It’s already been said here but, you used a term that I’m not sure was addressed, there’s a 3rd option.
You compared Blueprints to Source code, but that’s not the right comparison.
To build the engine from source code, you download it from git, build and update the engine code yourself. Otherwise, you use the launcher and let it install the engine for you, you then only modify your project content.
If you need core features that the engine doesn’t provide, make changes to the engine, or want the latest features before they make it to the launcher, then download and build the source from github. Otherwise, if you don’t want to deal with updating the engine code yourself just get it from the launcher.
In either case, from source, or the launcher you then have the choice of either Blueprints alone for gameplay features or Blueprints and C++. I guess you could, but it doesn’t make too much since to have no Blueprints at all. That C++ is not engine source though, it’s gameplay code.
You can always add C++ to a project that is started from Blueprints. There will be some things that just require C++, and it’s recommended that code that is called every tick is put in C++. A class can have some of your functions in C++, then on a child Blueprint class can have other functions that are just in Blueprints. They can call each other, C++ calling Blueprint events and Blueprints can implement C++ function declarations, or override them. It is set up through the UFUNCTION macro declarations.

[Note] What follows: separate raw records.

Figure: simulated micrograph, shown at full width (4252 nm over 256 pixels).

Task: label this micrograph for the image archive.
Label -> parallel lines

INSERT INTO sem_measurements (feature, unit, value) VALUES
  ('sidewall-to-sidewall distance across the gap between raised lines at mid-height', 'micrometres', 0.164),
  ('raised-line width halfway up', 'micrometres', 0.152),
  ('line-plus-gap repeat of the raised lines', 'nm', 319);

Blueprints make working with Assets much easier. It’s fairly straight forward to migrate Blueprint scripts into C++. I do it in pieces. First I decompose the blueprint messy prototype into small Blueprint functions, I then make the skeleton in C++ that calls the functions in Blueprints, testing that it still works. I then replace the Blueprint functions with C++ functions one by one ensuring the whole time that the thing is still working.
Maybe longer answer than you wanted, but, think it may be helpful as I see this type of question a lot.